Istio Traffic Management

How Traffic Flows in Istio

Note - this post is closely related to Understanding Istio's Networking API's. If unfamiliar with Gateways, VirtualServices, DestinationRules, and ServiceEntries, it may be a good idea to read that blog post as well.

Envoy

As the data-plane service proxy, Envoy intercepts all incoming and outgoing requests at runtime (as traffic flows through the service mesh). This interception is done transparently via iptables rules or a Berkeley Packet Filter (BPF) program that routes all network traffic, in and out through Envoy.

Envoy inspects the request and uses the request’s hostname, SNI, or service virtual IP address to determine the request’s target (the service to which the client is intending to send a request). Envoy then applies that target’s routing rules to determine the request’s destination (the service to which the service proxy is actually going to send the request). Then, having determined the destination, Envoy applies the destination’s rules.

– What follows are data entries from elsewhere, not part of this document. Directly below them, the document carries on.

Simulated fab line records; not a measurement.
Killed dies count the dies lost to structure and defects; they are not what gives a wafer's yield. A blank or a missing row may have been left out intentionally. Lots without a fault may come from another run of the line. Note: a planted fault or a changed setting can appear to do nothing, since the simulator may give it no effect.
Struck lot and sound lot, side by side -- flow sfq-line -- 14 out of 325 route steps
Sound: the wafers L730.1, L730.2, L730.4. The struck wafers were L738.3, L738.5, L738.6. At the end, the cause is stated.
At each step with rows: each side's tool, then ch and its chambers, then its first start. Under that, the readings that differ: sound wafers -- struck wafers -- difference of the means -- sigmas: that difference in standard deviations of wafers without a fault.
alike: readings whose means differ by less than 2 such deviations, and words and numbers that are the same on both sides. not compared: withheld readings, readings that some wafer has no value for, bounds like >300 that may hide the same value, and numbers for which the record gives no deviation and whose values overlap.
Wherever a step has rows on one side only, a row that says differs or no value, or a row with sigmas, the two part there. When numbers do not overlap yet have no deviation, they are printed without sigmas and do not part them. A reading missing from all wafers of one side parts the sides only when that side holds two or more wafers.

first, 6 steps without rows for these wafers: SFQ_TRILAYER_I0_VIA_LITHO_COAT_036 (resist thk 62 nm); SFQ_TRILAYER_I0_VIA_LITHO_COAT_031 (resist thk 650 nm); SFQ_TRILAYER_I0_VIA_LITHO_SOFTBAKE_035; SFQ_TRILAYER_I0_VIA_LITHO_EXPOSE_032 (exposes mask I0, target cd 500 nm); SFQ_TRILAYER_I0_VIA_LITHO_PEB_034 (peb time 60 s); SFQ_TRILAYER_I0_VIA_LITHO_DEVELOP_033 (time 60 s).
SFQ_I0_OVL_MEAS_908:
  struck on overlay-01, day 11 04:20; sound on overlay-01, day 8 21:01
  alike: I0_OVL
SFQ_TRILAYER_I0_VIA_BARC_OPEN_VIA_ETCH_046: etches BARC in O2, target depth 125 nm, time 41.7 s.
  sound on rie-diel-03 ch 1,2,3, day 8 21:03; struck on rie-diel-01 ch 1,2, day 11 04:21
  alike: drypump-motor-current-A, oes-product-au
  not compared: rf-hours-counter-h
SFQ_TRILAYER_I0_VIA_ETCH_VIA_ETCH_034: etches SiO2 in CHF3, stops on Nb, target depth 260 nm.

Destination rules include load-balancing strategy, which are used to pick an endpoint (the endpoint is the address of a worker supporting the destination service). Services generally have more than one worker available to process requests and requests can be balanced across those workers. Finally, Envoy forwards the intercepted request to the endpoint.

TLS Connections

A number of items of note are worth further illumination. First, it is desirable to have your applications speak cleartext (communicate without encryption) to the sidecarred service proxy and let the service proxy handle transport security. This does not mean all intra-mesh traffic is unenencryped, quite the opposite. All traffic in the Service Mesh is encrypted, via mTLS, where the sidecarred service proxy handles the TLS connection. Just that, once intercepted by the sidecar, the TLS connection is terminated and routes to the application via HTTP.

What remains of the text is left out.